I’ve mentioned this several times before but Catholic theologian James Allison describes faith not as intellectually ascending to a set of theological propositions, but he describes faith as relaxing. Relaxing in the love and presence of God in the way we relax in the presence of someone we are certain is fond of us. When we are in the presence of someone we are certain is fond of us, we are funnier, more spontaneous, softer and less defended. If I know for sure someone likes and loves me there is no reason to pretend anything. Allison says faith is relaxing. I think this is what happened to the woman at the well. I think living water found a crack in her defenses and trickled down to her lowest point, her deepest wound, her greatest need and she finally exhaled. In fact, she relaxed so much she totally left her water jar at the well.

I’ve always seen her water jar as a metaphor for what we think will quench our thirst but never does. And Oh my gosh do I have some water jars I need to forget about. Things I think will make me whole, hide my wound, make me loveable – I need those jars to just slip from my hand without even caring they are gone.

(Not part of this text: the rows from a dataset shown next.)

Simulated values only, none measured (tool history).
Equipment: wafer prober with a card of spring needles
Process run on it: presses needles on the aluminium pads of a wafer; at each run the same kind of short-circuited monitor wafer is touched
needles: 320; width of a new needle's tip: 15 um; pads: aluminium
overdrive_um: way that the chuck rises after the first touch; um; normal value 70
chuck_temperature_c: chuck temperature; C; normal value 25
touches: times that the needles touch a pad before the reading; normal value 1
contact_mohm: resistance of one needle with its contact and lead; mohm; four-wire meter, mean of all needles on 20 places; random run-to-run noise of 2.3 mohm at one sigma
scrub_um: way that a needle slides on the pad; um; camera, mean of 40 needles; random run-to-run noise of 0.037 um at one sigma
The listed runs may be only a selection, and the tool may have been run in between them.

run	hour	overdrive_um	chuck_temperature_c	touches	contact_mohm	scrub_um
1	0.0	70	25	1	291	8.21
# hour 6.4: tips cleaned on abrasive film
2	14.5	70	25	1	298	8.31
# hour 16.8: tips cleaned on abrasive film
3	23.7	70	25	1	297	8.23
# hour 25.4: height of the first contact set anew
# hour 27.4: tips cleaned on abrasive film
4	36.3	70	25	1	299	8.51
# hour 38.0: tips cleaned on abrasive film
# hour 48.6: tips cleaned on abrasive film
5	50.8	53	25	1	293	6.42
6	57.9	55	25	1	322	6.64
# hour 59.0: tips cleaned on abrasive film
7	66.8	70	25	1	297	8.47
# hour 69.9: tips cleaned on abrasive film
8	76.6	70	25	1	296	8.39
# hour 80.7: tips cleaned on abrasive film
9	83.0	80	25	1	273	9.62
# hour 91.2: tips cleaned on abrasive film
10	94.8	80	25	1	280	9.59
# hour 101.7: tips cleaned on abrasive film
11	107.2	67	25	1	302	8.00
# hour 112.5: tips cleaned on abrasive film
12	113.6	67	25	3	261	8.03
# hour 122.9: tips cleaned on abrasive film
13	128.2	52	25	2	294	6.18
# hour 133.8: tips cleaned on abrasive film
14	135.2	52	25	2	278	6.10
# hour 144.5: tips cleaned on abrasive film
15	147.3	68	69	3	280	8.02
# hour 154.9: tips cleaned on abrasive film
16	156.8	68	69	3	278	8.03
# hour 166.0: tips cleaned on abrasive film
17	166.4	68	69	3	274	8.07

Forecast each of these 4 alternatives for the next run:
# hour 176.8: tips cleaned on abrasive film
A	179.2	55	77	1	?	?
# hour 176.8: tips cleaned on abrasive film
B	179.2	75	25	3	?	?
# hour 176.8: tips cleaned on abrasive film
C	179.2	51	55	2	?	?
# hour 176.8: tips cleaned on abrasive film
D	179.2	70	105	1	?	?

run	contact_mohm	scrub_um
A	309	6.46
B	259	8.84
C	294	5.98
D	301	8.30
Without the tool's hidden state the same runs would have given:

Because being known and loved and forgiven in our true form by our true God can quench our spiritual thirst in a way that no amount of success or admiration or romantic love or social justice work ever can. I don’t know why this is God’s economy – that our greatest wound, our deepest shame, our greatest sin is also our greatest gift, our greatest teacher. I just know it is.

This is how seen you are by God, good people: that whatever that lowest point of you is, whatever the deepest wound, the vilest sin, the damaged thing in you is, the living water of Christ’s compassion will find it, can find it, has found it.

You can just leave your jars behind.

Amen.

 

 

 

 

[1] My thanks to David Lose for this.